Editor’s Introduction:

Mary Bast (real name) has a Ph.D. in social psychology and is one of the authors (under her married name of Schwab) of a textbook on social research methods (Social Research: Guides to a Decision Making Process; Gustavus, Schwab, & Sloss)(Peacock Publishers), now out of print. After more than 20 years as an executive coach, and a two-year sabbatical to write about personal transformation, Dr. Bast now works with people who have life-threatening illnesses and/or their caretakers — exploring how beliefs, behaviors, and interaction patterns can contribute either to illness or to wholeness.

Her experience occurred in 1972, when she was 34 years of age. I find it quite interesting, for it brings back memories of many other people I met back then who attended some of the various mental development training programs that were so popular then and who were amazed at what they had done. Because scientific parapsychology is such a small field, unfortunately, there was almost no research on the effects of these programs.

The Tibetans Call It a “Bardo”
Mary Bast

Thirty-two years ago, I attended a Silva Mind Control course because I’d heard they offered a good method to stop smoking (and they did). During the course of the session we were taught a variety of visualization techniques, including the development of a “mental laboratory” complete with desk, calendar, files, visual screen, etc. We were also repeatedly told that we would have an experience of extrasensory perception on the last day of the training, which I found intriguing but presumed impossible for me.

For that last session we were each instructed to bring in three slips of paper, each with the name of an individual and the city in which they lived. We were asked to pick people with an illness or physical problem, but to divulge only their name and city.

To start the morning of that last day, we “practiced” by placing the body of someone we knew on our mental screen and “scanning” for problems of any sort. I was more or less mechanically following instructions when suddenly I “saw” a motorcycle colliding with a car at an intersection. I could not see the person’s face, but because the friend I was “scanning” owned a motorcycle, I was quite alarmed and talked to the instructor, who suggested I visualize the date of the accident and, if it had not yet happened, to send healing, white light to my friend. I relaxed, visualized the calendar in my mental laboratory, and was surprised to “see” the pages turning rapidly until they stopped at a date in June. I assumed this to be in the future, as the session I was participating in took place in February, so I did as the instructor suggested and pictured my friend bathed in white light.

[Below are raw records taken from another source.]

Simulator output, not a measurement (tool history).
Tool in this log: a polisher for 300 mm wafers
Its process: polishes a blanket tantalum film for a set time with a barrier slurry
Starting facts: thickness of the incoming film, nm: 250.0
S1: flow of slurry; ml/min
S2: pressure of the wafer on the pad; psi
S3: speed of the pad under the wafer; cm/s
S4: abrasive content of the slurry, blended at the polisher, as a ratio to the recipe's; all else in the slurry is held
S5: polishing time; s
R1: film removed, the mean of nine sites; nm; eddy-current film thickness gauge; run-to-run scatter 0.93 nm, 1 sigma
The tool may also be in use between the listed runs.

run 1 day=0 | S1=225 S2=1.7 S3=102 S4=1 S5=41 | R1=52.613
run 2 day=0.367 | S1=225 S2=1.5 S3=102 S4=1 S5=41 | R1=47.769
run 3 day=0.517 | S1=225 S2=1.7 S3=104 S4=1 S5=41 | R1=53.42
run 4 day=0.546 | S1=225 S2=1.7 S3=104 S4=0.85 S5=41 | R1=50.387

After a break we were assigned partners, and my first partner, whom I had never met and did not know would be assigned to me, handed me a piece of paper with a man’s name and the city of Seattle written on it. I relaxed, closed my eyes, visualized a “man” on my mental screen, and reported to my partner that I didn’t know what it meant but that his whole left side appeared darker than his right side. “Can you pick up any emotions?” she asked.

Using one of the techniques we’d been taught, I imagined putting on this person’s head, and immediately was torn by depression, sorrow, and resentment. I could “feel” that my left side was crippled, that I had no hearing in my left ear and no sight in my left eye. When I reported this she asked, “What about your other eye and ear?”

I could somehow tell that my hearing was intact in my right ear, but that vision in my right eye was limited in some way, though I couldn’t describe exactly how. “Anything else?” she asked. I told her that was all the information I could get. I want to emphasize that my partner gave me no data at all, just asked those three questions.

When I opened my eyes and indicated that I was finished, she told me that this man was the son of a dear friend; that he was only 21 years old and very bitter because he’d been crippled on his left side in a motorcycle accident at a four-way stop where a car had failed to stop, that he had no hearing in his left ear and no sight in his left eye; that his hearing was normal in his right ear, but he had tunnel vision in his right eye. She went on to say that his recovery was slow because he was so despondent. I was really spooked by this, and almost afraid to ask when the accident had occurred. She named the same date in June that I had “seen” on my mental calendar, but I’d been off by a year. The accident I had “seen” earlier that morning, before ever being assigned to her as my partner, had occurred the previous year!

I was disoriented for several weeks after this because the world as I perceived it had changed. Prior to this I had never had an ESP experience and would never have believed that I could. Also, since early adulthood I had described myself as agnostic. After this experience I thought many times, “If this is possible, then anything is possible.” In the Tibetan Book of Living and Dying, Sogyal Rinpoche refers to the word “bardo” as a juncture “when the possibility of liberation, or enlightenment, is heightened.” My experience of this different state of mind, this totally unexpected new reality, opened my mind and my heart and began a lifelong spiritual path for me.

Contributor’s Comments on the Experience

Since this dramatic ESP experience, I have had many, many instances of “knowing” something that either had not happened yet, or had happened at a distance and without my direct knowledge, and which was later confirmed. At first I was frustrated by the lack of specificity in my “knowing”, but as the years have gone by I have learned to relax into what I now believe is a universal flow. In my counseling work I have learned to slip into a meditative state, opening myself to information beyond the obvious or beyond the words my clients use to express themselves. They often comment, “I was just thinking that, but wasn’t sure I was ready to talk about it,” or “How did you know that? I’ve never told anyone.” This has been invaluable in opening up areas of growth that might otherwise have remained hidden.